After all, what better to extend my readership than by winning an award!

There are many categories and 4 that I would love to be recognized for:

Best New Blog
Best Personal Blog
Best Writing in a Blog
Blog to Watch

Thank you already!

~Alovelydai

Divorce is Bad for the Environment

I have this romantic theory about marriage and longevity. I call it the Rocking Chair Test. When pondering a relationship, marriage, or whether it's time to let go, I go to the front porch.


Follow me now. Close your eyes and imagine that you're 70 plus. It's a warm summer's morning. You've just finished breakfast and are now reading the news on your iEyes (voice operated virtual reading glasses that display everything from your fav e-books to live streams from CNN...thank me later Apple). A breeze prompts you to do a quick back & forth on your rocking chair, the wind chimes chime in, you sip your lemonade, and look to your right. Who's there? Is it the love of your life or a honey bee after your croissants and strawberries? For me, it's always my yummy hubby. If you can't see yourself with the person you're with now old, gray, rocking, sipping, reading, catching the morning summer wind decades ahead...then give it up. Life is a lot longer than you think.

Certainly I'm no expert on this. My nuptials haven't reached the diamond anniversary yet. But I do know a thing to two or three about when to call it quits. And I know you don't wait 40 years to do it.

Come on Al & Tipper Gore. You mean to tell in 40 years you two haven't developed some protocols or a secret handshake or something to stay together. In 40 years you have heard everything single thing each other has to say. In 40 years you know what each other takes in their coffee, bed time rituals, the song hummed when teeth are being brushed. You've heard every lame joke. You've tolerated every in law.

Your marriage has survived Vietnam deployment, 4 children, and the near death of one them.

Your marriage has survived hippies & free love. Disco & psychedelic drugs. It's surpassed excess and big hair and witnessed the birth of the crack war and AIDS.  From pen & paper to PC. From 8 tracks to iTunes you stayed married. Through 8 years by the Clintons side. Through Lewinskygate you endured.

It even survived this =======>









So it begs the question...why now?

Did you stay for the kids? Hogwash...your youngest turned 18 a decade ago. Nice try.
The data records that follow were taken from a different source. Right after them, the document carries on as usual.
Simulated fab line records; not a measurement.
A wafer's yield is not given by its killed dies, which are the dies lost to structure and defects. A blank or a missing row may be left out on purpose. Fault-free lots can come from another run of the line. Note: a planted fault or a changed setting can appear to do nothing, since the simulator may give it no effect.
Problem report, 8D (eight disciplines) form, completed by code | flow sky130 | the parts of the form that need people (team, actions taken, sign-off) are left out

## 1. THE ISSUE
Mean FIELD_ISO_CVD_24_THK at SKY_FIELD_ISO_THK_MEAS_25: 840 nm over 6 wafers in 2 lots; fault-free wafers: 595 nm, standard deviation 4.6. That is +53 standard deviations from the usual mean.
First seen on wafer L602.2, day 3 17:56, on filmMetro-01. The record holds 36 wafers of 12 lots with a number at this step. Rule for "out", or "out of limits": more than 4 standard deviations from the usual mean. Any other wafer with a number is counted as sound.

Did you stay together to keep up political appearances? Sorry Al but you lost the 2000 Presidential election to Dubya. These are facts and may I also remind you both again...that was a decade ago. Tipper did you just realize he would never be the POTUS?

Did you just realize you have little in common? We know, we know...Al was never the party starter (Nish stay out of this 1) but you knew that back in '70 right?  When everyone was doing a lil dance, making a lil love, & getting down tonight, Al was practicing his future acceptance speech to the U.S. House of Reps. In fact it took Tina Fey & a game of Operation to find this man's funny bone. So that can't be it.

Did someone just decide they wanted to be with someone else? Of course this rumor has been fiercely denied but after 40 years who will you bring to your grand kid's future weddings?

Did you just "grow apart"? Puh-lease. Grow apart? After 40 years the only things that should grow apart are mountains and silicon boobs.

Did you just realize you were living separate lives?  Really? When? During Vietnam? During congressional commitments? Perhaps it was in '88 when Tipper was busy raising 4 children and Al launched his first bid for President. Oh it must have been those days when Al flew to Hollywood to accept his Oscar & Grammy. No? That wasn't it huh? Well maybe it was the week Al spent abroad receiving his Nobel Prize. No didn't happen then either? Well then I just don't know when this could have happened because you've ALWAYS lived separate lives. That's what happens when you're a public servant or a concerned mom championing for parental advisory stickers on CDs.You go off and perform your civic duties and then you come back to your family.

Allow me to retort with the best answer to stay together yet. Divorce is bad for the environment. Yeah add that to your flow charts and spread sheets Mr.Gore. Divorce splits households, which builds more consumption, which adds to additional waste. It takes a lot more energy to run two homes instead of one. That's more wires, more electricity, more heat, more water, more air conditioning. Think of all the light bulbs you'll need to replace in a separate home. For goodness sake Gores think of the dolphins...or whales or whatever tickles your fancy. 

Alas carbon billionaire...me thinks you both should have consulted the front porch before you made this announcement. I assure you that when you're rocking on that rocking chair later in life & you look to your side to find your love gone & a honey bee after your sweet tea that will be the most inconvenient truth of them all.


1 My bestie Nish & I were out enjoying drinks at a hotel bar. She obviously lead me in drinks because after her brazen hotel lobby piano performance she starts going on a spiel with some Russian dudes about how Al Gore is the coolest dude ever! This was many moons ago & Al had not yet donned his cape on 30 Rock. We have never returned to this hotel as I'm sure each doorman now has a picture of us.